Scale Up or Scale Out™
Duncan over at Yellow-Bricks.com brings up the great discussion once again. Every time a brand new piece of hardware comes out with more RAM possible or better, faster CPUs I have the "Scale Up or Scale Out™" Discussion with many people. I have this discussion every 9-12 months on average. We end up covering all sorts of criteria on what to compare and what is acceptable and what is not.
Our conversation usually goes something like this:
The hot new badness just came out and we need to order more hardware.
Awesome. So how much does this puppy have in it? RAM? CPUs? Slots for HBAs & NICs?

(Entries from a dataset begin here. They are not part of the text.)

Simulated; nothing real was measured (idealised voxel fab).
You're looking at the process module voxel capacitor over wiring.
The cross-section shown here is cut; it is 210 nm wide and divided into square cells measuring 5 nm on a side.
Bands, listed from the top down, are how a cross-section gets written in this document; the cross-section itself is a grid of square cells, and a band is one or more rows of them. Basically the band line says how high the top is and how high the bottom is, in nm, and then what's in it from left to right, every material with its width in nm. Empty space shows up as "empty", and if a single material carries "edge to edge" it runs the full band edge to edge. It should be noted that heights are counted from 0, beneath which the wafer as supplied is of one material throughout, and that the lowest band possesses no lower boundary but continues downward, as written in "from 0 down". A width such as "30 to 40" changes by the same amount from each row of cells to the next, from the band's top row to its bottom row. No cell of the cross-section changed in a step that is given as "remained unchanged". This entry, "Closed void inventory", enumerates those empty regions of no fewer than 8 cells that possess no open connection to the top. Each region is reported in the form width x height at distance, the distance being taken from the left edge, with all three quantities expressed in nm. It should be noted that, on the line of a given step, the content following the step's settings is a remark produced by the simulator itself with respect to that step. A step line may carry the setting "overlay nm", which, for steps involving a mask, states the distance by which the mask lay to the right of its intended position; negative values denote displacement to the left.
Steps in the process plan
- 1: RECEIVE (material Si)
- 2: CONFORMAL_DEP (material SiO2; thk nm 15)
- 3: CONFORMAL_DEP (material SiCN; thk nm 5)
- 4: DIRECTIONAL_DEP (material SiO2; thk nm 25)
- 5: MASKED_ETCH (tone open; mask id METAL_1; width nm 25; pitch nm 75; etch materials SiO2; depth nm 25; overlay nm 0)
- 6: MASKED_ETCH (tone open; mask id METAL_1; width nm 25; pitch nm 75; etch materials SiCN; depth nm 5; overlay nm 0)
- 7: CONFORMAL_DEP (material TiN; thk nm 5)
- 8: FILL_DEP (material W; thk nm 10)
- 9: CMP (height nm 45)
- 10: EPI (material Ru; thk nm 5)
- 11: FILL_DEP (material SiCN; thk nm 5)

Did you know the new motherboard comes with 4 NICs now so our standard config can go from 4U to 2U and gobs of RAM with 6 core CPUs now.
Awesome! *pause* You know with that much RAM I can put 100 Win7 VDI systems on there. Umm.. What about when it goes down?
Oh.. Hrm. That wouldn't be so good. ....
That being said we generally end up breaking it down to a couple of factors.
- What is the current capacity configuration we run with today?
- What is our current pain points in CPU, Memory, Network or Storage?
- Is there any new architecture changes coming that will impact this design? Is there a new switch fabric that needs to be plugged into? Is there changes to storage that need to be addressed?
- How much does this new hardware configuration cost?
- How will this change affect DRS's Chaos Theory? The more hosts, the more DRS can do for you due to Chaos theory.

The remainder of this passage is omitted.